Extended Experiments

Acting and Planning with Hierarchical Operational Models on a Mobile Robot

How to read this page

What was tested?

The experiments probe whether RAE+UPOM selects high-utility actions, adapts when the world changes, and recovers when execution fails. The real-robot videos below are repeated runs of Study 1.1; the simulations isolate changes in object location and reward.

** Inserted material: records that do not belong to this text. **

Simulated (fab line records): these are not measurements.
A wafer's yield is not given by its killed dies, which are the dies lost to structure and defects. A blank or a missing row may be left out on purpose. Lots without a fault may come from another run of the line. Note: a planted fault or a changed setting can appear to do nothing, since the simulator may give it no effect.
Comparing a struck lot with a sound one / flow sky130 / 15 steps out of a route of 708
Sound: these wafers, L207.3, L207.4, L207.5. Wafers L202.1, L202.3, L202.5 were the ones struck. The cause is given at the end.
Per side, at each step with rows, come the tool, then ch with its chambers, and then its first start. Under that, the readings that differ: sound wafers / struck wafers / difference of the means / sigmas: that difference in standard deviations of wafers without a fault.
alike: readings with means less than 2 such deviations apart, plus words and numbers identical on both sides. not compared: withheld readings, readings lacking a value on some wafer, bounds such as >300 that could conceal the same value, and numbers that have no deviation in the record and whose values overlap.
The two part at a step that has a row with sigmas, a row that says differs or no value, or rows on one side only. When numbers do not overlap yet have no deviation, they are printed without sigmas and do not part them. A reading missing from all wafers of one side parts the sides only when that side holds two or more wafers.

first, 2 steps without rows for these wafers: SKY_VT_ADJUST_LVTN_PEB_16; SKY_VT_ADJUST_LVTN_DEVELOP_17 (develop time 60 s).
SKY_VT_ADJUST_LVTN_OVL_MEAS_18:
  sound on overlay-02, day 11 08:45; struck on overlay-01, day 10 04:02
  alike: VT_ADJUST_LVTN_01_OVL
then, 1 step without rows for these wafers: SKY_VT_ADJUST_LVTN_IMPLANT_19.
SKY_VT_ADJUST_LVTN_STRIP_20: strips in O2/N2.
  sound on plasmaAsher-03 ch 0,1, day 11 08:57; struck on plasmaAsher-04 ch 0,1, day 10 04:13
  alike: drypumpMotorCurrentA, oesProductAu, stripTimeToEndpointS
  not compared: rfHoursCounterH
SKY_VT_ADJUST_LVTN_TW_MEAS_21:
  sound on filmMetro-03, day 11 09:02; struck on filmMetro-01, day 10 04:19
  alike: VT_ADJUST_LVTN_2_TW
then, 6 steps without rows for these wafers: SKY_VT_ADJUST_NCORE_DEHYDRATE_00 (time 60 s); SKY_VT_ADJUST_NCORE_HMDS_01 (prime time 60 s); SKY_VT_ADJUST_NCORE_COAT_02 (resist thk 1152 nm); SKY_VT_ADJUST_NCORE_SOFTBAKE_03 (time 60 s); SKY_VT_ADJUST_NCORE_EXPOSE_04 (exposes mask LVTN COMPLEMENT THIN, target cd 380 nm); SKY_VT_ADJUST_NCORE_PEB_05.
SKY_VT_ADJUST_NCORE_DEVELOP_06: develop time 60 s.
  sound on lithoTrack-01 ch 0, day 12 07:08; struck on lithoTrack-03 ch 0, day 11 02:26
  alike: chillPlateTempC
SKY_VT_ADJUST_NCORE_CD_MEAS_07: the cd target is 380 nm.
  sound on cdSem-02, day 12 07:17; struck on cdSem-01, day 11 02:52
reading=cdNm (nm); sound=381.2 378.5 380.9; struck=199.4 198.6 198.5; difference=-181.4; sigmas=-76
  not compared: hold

Completed Recovered or partial Limitation exposed

Real Robot Experiments

In every applicable run, the robot first selected the table with the highest estimated reward.

Completed

Trial 1.1.1

The box was used as a transport container and the reward-carrying objects were collected.

Recovered

Trial 1.1.2

All reward-carrying objects were collected without using the available box. The robot also recovered from cable entanglement.

Partial recovery

Trial 1.1.3

After loading the box, its grasp failed. The deliberation system responded by returning to the box table.

Partial recovery

Trial 1.1.4

The post-insertion box grasp failed. RAE+UPOM selected a return to the table to address the unresolved transport task.

Partial recovery

Trial 1.1.5

The robot loaded the box but could not grasp it afterwards. It returned to the box table as a recovery action.

Completed

Trial 1.1.6

The box was used as intended and the reward-carrying objects were collected.

Recovered, then limited

Trial 1.1.7

The system recovered after cable entanglement. A later box-grasp failure triggered a return to the box table.

Recovered

Trial 1.1.8

The robot recovered from cable entanglement and collected all reward-carrying objects, although it did not use the box.

Completed

Trial 1.1.9

The box served as the transport container and the reward-carrying objects were collected.

Grasp limitation

Trial 1.1.10

Objects were inserted into the box, but the robot could not grasp the loaded box afterwards.

Simulation Experiments

Controlled simulations test adaptation to changed object locations and changed rewards, including conditions with and without the transport box.

Adapted

Study 4.1: object moved ahead

An object was moved to an unvisited table. Perception updated the symbolic state and the robot later collected the object there.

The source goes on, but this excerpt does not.